1. The Czechs weren't in the war. Chamberlain and Deladier gave the strategic western parts of Czechoslovakia to Hitler at Munich, without giving any guarantee for what was left. Hitler overran the remnants without resistance in Spring 1939. The Czech resistance was active during the war (more than the French) and they managed to assassinate Heydrich Reinhardt (getting the village of Lidice destroyed for it) but Czechoslovakia didn't exist during the war. Some Czechs did serve with the Allied armies, especially the British, but the Czech Army never saw service.

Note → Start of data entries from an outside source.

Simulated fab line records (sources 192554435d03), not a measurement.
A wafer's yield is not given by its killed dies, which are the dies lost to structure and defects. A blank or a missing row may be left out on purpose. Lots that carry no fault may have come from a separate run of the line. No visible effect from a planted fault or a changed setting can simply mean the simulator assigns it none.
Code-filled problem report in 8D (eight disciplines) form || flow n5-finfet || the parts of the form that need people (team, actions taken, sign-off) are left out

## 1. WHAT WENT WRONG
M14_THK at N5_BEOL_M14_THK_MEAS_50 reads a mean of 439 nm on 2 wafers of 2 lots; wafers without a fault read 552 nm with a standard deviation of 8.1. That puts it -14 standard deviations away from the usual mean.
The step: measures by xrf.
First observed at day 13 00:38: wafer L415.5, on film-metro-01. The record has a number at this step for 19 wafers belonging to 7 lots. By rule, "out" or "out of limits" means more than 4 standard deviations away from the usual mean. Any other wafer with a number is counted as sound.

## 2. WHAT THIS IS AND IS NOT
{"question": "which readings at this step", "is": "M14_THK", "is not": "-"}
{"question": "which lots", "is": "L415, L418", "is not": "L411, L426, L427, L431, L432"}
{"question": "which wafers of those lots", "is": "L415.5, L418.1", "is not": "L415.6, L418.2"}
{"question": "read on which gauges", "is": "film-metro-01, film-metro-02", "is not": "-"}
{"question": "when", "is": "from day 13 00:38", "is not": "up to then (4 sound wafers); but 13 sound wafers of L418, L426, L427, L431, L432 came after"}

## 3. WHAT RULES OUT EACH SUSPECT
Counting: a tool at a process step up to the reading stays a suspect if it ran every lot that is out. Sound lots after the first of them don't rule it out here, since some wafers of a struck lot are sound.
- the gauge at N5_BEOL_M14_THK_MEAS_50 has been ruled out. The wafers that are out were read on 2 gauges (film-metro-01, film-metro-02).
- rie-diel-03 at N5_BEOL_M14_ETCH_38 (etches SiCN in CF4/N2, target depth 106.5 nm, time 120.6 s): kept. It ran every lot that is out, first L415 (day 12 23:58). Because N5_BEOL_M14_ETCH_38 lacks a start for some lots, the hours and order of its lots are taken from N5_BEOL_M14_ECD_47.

2. The Polish cavalry-attacking Nazi tanks thing is a myth invented by Nazi propaganda. It stemmed from an incident when in the confusion of retreat, some Polish cavalry got caught in the open by a Wehrmacht armored division. They fought their way out, with the sole intent of getting the hell out of there. The Nazis later spread the story that the armored division was attacked by the cavalry, as a sort of condescending comparison of Polish fighting forces to the modern Wehrmacht. Due to road conditions and harsher weather conditions in Eastern Europe, horse-mounted cavalry were far more effective much of the year than armored vehicles so right til the end of the war both the Nazis and the Soviets maintained large horse cavalry.
3. Before you knock the Polish war effort, let's compare notes a bit: Poland was attacked in September 1939 by two major military powers (Nazi Germany and the Soviet Union), was vastly outnumbered, had far fewer and less modern planes and tanks than its enemies, and was using outdated WW I-era strategies and tactics. Oh, also - Poland is essentially a flat plain, with only one river system (Vistula), with no natural barriers to hide behind. Within two weeks the unified front collapsed, and the Polish army formed army group defense zones. Warsaw finally fell on 27. September, 27 days after the Nazi attack and 10 days after the Soviet attack. The last major defense zone collapsed on 05. October, 35 days after the invasion began. 35 days.
Now let's compare this to, oh, say France, Belgium, Luxembourg and Holland. France alone had as many planes as the Germans, and a small advantage in infantry. France had a comparable number of tanks as well, though they used them very differently (i.e., less effectively). The invasion route for the Germans lead through the old WW I battlefields, which had multiple river systems and forested areas. On 10. May Hitler launched his invasion of the West; by 15. May the Dutch Army was eliminated as an effective fighting force (5 days), by the 17th the French line had been penetrated (7 days) leaving the Channel exposed and giving the BEF the impetus to head for home leaving all their equipment on the beaches of Dunkirk, on the 24th the French made their last attempt to break the German assault (but failed) and their rear areas dissolved into chaos (14 days), on the 28th the Belgians surrendered (18 days), on 10. June Paris fell, effectively ending French resistance (though some mopping-up operations still went on against the Maginot Line from behind). Total: 30 days.
Hmmm; Poland = 35 days, France + Belgium + Holland + Luxembourg + BEF = 30 days. Hmmm. Poland = Smaller army with no natural barriers, against two invaders and still lasted 35 days; France + Belgium + Holland + Luxembourg + BEF = more soldiers, more equipment, with more natural barriers, lasted 5 days less than the Poles. Hmmm.
Poles also gave the Allied cause soldiers throughout the war, making the 4th largest contribution of men after the Soviets, Americans and British. Poles fought at Narvik in Norway (The first Allied submarine victory was by a Polish submarine that sank a German transport near Bergen.), in France, in Britain (one-fifth of the pilots on the Allied side in the Battle of Britain were Poles), in North Africa, in Italy (taking Monte Cassino when American and British assaults failed) and of course in Poland itself. The Polish resistance (Armia Krajowa - AK) was the 2nd largest in Europe during the war, after the Yugoslavs. (Almost everything the Allies learned about the Holocaust during the war came from the AK.) Contrary to what a popular recent American film claims, it was Polish intelligence officers working for the British who cracked the Nazi Enigma code system. Poland lost 6 million people in the war, one-quarter (1/4) of its pre-war population. Only the Soviet Union proportionately lost as much (20 million Soviets dead = 1/4 of their pre-war population).
Although you wouldn't know it from the way it was abandoned at war's end to the Soviets, Poland's wartime contribution wasn't quite "useless".